Do not re-invent the wheel - use a Perl module
Archive - Originally posted on "The Horse's Mouth" - 2009-06-11 18:44:13 - Graham Ellis"If you think 'surely someone has done this before', you're probably right ... and in Perl, you'll find the resource you need available as a module on your system, or if it's not quite to common, on the CPAN". I was reminded of this advise today, when I got involved with web site checking ... and rather than writing my own robotic browser in Perl, I used the LWP module ("Library for Web Processes" in case you wondered!)
What can I do with LWP? Well - I have several new examples to show you.
Reporting all the internal and external links from a page - this uses LWP::Simple, standard on my Perl and easy to use
A short example that grabs a page and echos its content and status, using a minimal series of calls to the more complete LWP module
A script that grabs a web page, then checks all the links from it - a prototype example which needs some more work, but it's already found a broken link to an external site from one of our pages - and such things are very time-consuming to monitor by hand!

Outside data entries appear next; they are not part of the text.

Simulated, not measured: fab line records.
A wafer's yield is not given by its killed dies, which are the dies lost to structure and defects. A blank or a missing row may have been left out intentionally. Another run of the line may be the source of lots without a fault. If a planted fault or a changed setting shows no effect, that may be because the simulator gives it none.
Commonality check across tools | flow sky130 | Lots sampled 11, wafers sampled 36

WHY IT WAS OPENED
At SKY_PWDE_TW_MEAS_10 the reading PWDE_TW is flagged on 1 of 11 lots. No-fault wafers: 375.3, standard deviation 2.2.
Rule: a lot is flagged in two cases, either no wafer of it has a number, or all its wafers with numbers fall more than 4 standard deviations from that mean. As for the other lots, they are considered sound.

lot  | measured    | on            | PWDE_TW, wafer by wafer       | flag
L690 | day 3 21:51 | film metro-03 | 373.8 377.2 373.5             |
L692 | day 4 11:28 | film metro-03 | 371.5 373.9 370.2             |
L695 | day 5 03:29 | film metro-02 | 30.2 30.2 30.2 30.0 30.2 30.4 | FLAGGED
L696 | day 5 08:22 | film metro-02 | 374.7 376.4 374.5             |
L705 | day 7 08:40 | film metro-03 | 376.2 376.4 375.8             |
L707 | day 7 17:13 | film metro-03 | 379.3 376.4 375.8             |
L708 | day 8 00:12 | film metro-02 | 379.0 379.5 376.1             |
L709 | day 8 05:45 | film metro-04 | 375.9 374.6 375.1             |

Here's an example of the sort of outputs you can get from that last program:
Dorothy-2:perl grahamellis$ perl goodlinks http://www.wellhousemanor.co.uk/
Status from http://www.wellhousemanor.co.uk/whm.css is 200
Status from https://lightning.he.net/~wellho/hotel/reservation.php is 500
Status from http://www.wellhousemanor.co.uk/rooms.html is 200
Status from http://www.wellho.net/happens/rooms.php is 200
Status from http://www.wellhousemanor.co.uk/amenities.html is 200
Status from http://www.wellhousemanor.co.uk/events.html is 200
Status from http://www.wellhousemanor.co.uk/contact.html is 200
Status from http://www.westwiltshire.gov.uk/index/env/env-health-service
/food-hygiene/scores-on-doors.htm is 404
Status from http://www.wellho.net is 200
Status from http://www.wiltshirebusinessoftheyear.co.uk/ is 200
Status from http://www.aguafabrics.com/default.asp is 200
Status from http://www.hoteldesigns.net/industrynews/news_2745.html is 200
Status from http://www.macformat.co.uk is 200
Status from http://www.wellhousemanor.co.uk/art.html is 200
Status from http://www.tripadvisor.co.uk/ is 200
Status from http://www.tripadvisor.co.uk/Hotel_Review-g528775-d645951-
Reviews-Well_House_Manor-Melksham_Wiltshire_England.html is 200
Status from http://www.freeindex.co.uk/profile(Well-House-Consultants-Ltd)
_44477.htm is 200
Status from http://validator.w3.org/check is 200
Dorothy-2:perl grahamellis$